MEXICO CITY
Mexican financial markets surged Monday anticipating something election officials were unwilling to confirm: that fiscally conservative Felipe Calderon has won the presidency.
The nation was on edge waiting for the country's election institute to declare a winner in Sunday's vote, an announcement that could be days away.
But Mexico's stock market, currency and bonds rallied sharply on news that Calderon was leading over his free-spending leftist rival by a seemingly insurmountable 370,000 votes with more than 37 million counted.
"It seems that they're declaring him the winner," said Carlos Gonzalez, an analyst at IXE brokerage in Mexico City, referring to local markets' reaction to Calderon's lead.
Calderon and leftist Andres Manuel Lopez Obrador have both declared victory, but according to results from 97.3 percent of polling places, Calderon had 36.37 percent to Lopez Obrador's 35.40 percent.
The Federal Electoral Institute, however, said the results were in no way final and that it would not declare a winner until an official tally of tens of thousands of ballot boxes that it was not even starting until Wednesday.
But markets did not share the institute's caution.
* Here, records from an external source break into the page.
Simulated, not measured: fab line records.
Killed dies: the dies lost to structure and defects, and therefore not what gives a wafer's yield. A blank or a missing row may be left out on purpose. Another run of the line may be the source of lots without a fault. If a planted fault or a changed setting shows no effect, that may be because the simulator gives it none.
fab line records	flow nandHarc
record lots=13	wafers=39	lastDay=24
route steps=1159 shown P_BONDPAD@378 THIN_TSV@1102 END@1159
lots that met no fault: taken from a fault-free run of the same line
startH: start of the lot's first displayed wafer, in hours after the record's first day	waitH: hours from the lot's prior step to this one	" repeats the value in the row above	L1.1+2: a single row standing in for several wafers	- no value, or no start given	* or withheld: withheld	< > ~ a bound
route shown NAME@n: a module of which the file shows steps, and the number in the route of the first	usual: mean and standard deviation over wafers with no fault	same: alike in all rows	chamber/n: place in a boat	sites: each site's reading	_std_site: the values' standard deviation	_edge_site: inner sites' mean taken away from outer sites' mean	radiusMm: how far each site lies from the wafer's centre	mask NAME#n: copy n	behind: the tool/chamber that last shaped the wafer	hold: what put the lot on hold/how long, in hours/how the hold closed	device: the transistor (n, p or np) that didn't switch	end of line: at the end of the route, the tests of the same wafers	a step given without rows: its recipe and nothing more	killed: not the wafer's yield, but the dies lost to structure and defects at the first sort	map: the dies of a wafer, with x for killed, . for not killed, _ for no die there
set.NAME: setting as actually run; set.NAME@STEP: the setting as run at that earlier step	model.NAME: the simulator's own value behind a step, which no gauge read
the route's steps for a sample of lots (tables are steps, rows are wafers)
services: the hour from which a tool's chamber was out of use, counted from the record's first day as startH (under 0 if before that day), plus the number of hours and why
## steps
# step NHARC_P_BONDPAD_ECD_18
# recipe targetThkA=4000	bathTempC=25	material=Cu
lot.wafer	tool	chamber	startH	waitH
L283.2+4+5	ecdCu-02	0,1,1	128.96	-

The Mexico City stock market's IPC index of 35 leading issues was up 3.7 percent, or 709.490 points, to 19,856 in morning trading.
The peso currency, a historic barometer of Mexico's economic fortunes, was at 11.1280 to the dollar, strengthening 2.0 percent from Friday's close at 11.3475.
Reflecting the rally, the yield on the benchmark Mexican 10-year bond fell to 8.77 percent from 9.09 percent.
Investors see Calderon continuing the tight budgets and free-trade friendly policies of outgoing President Vicente Fox, analysts. Both are from the conservative National Action Party.
"The results imply continuity with the current economic program and eliminate the uncertainty that a victory by the leftist candidate implied," Gonzalez said.
Many market players were taken off guard by the results, having anticipated Lopez Obrador -- know popularly by his initials AMLO -- would win the vote, given his slight lead in pre-election opinion polls.
"There was a slight upset because we're not seeing a slight AMLO victory but instead a slight Calderon victory," said Siobhan Morden, Latin America local market strategist at ABN-AMRO in New York.
The local rally took its momentum from an upturn that began last week after the U.S. Federal Reserve raised interest rates as expected while signaling its monetary-tightening cycle may be nearing an end. Global emerging markets had been under pressure over fears the Fed would continue to hike interest rates, further cooling the economy and siphoning off investor cash.
Analyst said they thought that Mexican markets would continue to rally in coming days, unless the vote trend is reversed, or the defeated candidate refuses to accept the result and triggers widespread demonstrations. Lopez Obrador hasn't ruled out street protests.
"Let's see how the loser takes it," said Gerardo Copca, an analyst with Grupo Financiero Monex in Mexico City. "It's most likely the market will continue to rise unless something extraordinary happens."